Canal Rd. widening project proceeding on schedule
By John Mullen
State officials say about half of the work moving utilities to make way for a fifth lane on Canal Road is completed and they are hoping to let the project out for bidding soon.
“We’re plugging along with the utility relocation out there on Canal,” Assistant Southwest Region Engineer Brian Aaron said. “I’d say we’re roughly 50 percent complete on that so we’re going to continue to work through that over the next few months.”
Aaron said the Alabama Department of Transportation expects to have a bid letting on the widening project ready by June and looks to start construction as soon as the busy summer season subsides. He estimates it will take a year to complete the project.
“That’s kind of by design because we really didn’t want to hop out there in the busy summer season,” Aaron said. “What we anticipate is we would start construction basically right after summer.”
oAt first relocating power poles along the route was thought to be a big problem – and expense – but Aaron says the widening project will work around those.
“Most of the electricity is actually staying,” Aaron said. “There’s only a couple of large transmission poles that have to be moved out of the way. Each one of those poles are like $200,000 apiece to move. It was going to be $20 million to move all those poles. We actually went and got a design waiver so the poles are staying except for just a few of them.”
Most of the utility relocation that is occurring is gas or fiber. The relocation of sewer and waterlines will be part of the road construction project, Aaron said.
A major change in the plans was caused by the coming reality of a Wolf Bay Bridge which will connect on the north side of the Canal Road and Alabama 161 intersection. How that intersection will be designed and developed is a separate project from the simple adding of a fifth lane.
“There’s two projects down there and two phases and phase one is the actual five lane,” Aaron said. “Phase two is improvement to that intersection.”
“When we looked at that about three years ago Wolf Bay Bridge (rendering pictured) was on again, off again,” Aaron said. “We just had to kind of make a decision based on the fact that Wolf Bay wasn’t moving forward.”
Part of that design included doing away with the Tom Thumb and other stores in the corner strip mall. Two southbound, free-flowing turn lanes were going to take out the businesses. The inevitability of the new bridge’s impact on the intersection saved the stores there.
“Over the last month or month and a half, we’ve had discussions with the city,” Aaron said. “They are moving forward on Wolf Bay with permitting. They are committed to moving forward on that job.
“What it forced us to do was really step back and say once Wolf Bay connects about five years from now, what does that do to this intersection with what we’ve planned with the Tom Thumb? And it doesn’t work so we’ve stepped back and said we don’t need to buy this right of way and we need to stop this acquisition.”
State officials don’t have a plan yet for intersection but one option on the table is a southern bypass along a right of way from the front of Big Mike’s Steakhouse on Canal Road to south of McDonald’s on Alabama 161.

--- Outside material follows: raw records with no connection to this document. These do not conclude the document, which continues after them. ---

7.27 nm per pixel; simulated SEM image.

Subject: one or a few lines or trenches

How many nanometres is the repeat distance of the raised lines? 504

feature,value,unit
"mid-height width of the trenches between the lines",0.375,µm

“We’re going to have to look at several alternatives,” Aaron said. “We’re basically going to have to start from scratch as regards to the NEPA process. We’re going to have to evaluate alternatives which could include that bypass to the south.
NEPA is the National Environmental Policy Act and there is some potential wetland encroachment along that bypass route that could slow up the project.
“There are so much wetlands it would delay us finishing by years,” Orange Beach Mayor Tony Kennon said in July. “It could be as much as seven years to get that done.”
Whatever the outcome, Aaron said, the intersection will be a big improvement over what’s in place now.
“I think it’s going to be better for traffic and to try and get rid of that nasty intersection that’s always a bottleneck or a problem,” Aaron said. “We’ll get two lanes free flowing south onto 161 down to the beach road and help facilitate that movement of traffic.”
Gulf Shores Bridge
Aaron says he believes the southern half of the project which includes the proposed Gulf Shores bridge over the Intracoastal Waterway (just west of The Wharf) will also go out for bid in June.
“We’re on target to let that one in June as well,” Aaron said. “The Corps permit as well as the Coast Guard permit, we’re just waiting on those permits. Hopefully those will get issued in that time frame.”
The second part of the project from the Foley Beach Express to Cotton Creek Drive is being held up by a redesign of the intersection of the express and the new road.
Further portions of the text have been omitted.